Aryzta shares hit record low as Swiss brokers highlight risks
Weakening consumer confidence and trend towards healthy snacks seen as threats
Aryzta chief executive, Kevin Toland, right, with company chairman Gary McGann. Photograph: Alan Betson
Shares in Aryzta slumped to an all-time low on Thursday as two heavyweight brokerages highlighted risks to the Swiss-Irish baked goods company’s turnaround and how much it can make to lower its €1.53 billion debt burden from the sale of a stake in a French frozen foods business.
Aryzta shares have plummeted by as much as 13 per cent so far this week to a record low of 0.695 Swiss francs in Zurich, leaving it with a market value of 696 million francs (€645 million).
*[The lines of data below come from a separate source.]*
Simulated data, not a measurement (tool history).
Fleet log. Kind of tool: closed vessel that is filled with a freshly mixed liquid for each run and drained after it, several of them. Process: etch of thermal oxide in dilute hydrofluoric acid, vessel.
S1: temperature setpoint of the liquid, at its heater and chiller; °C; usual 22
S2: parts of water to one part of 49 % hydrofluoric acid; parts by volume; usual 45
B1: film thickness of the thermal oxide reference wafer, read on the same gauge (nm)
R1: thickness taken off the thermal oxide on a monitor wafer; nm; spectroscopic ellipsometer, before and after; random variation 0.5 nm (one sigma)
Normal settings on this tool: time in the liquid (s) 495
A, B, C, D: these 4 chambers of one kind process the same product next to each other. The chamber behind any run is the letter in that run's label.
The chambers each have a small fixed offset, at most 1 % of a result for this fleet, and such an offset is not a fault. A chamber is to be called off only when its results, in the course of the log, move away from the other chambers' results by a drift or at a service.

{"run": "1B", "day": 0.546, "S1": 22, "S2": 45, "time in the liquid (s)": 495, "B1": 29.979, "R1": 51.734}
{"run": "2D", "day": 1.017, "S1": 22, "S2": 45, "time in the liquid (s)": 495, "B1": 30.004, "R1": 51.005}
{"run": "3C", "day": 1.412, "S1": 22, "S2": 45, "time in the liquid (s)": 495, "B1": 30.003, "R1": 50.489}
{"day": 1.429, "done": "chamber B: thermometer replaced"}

UBS analyst Joern Iffert slashed his share price target for Aryzta by 41 per cent to 0.80 Swiss francs (73.6c) as well as his earnings forecasts, saying the weakening consumer confidence could hit its sales, while the timing of savings from a cost-cutting programme is uncertain.
Shares in the maker of prebaked bread, croissants, cookies and pastries – best known in Ireland for its Cuisine de France brand – lost 96 per cent of their value over the past five years amid a series of profit warnings, disappointing results, management changes and, late last year, a deeply discounted rescue share sale, which raised €790 million.
While the UBS analyst sees the group, led for almost two years by chief executive Kevin Toland, meeting its target of cutting €90 million of costs in the three years to July 2021, he said Aryzta is not a sales growth story.
“We see organic growth prospects of circa 1 per cent year on year in the medium term, below the food sector at 2-3 per cent,” Mr Iffert said. “The key reason for our below-sector expectation is the accelerating consumer trend towards healthy snacking, with its negative impact on demand for Aryzta’s sweet baked goods offering, which accounts for 40-45 per cent of group sales.”
Earlier this week Credit Suisse analyst Faham Baig cut his value estimate for Aryzta’s 49 per cent stake in French frozen foods company Picard to €140 million from €200 million. Aryzta has been seeking to sell this interest, which was acquired in early 2015 for €447 million, for more than two years.
Aryzta extracted €90 million from Picard last year through special dividends as the French company refinanced itself. UBS’s €1.53 billion debt figure for Aryzta includes subordinated – or hybrid – financial instruments that the company records as an equity instrument under accounting rules.
Mr Baig said the recent European economic slowdown was “concerning” and the North American market remained a challenge.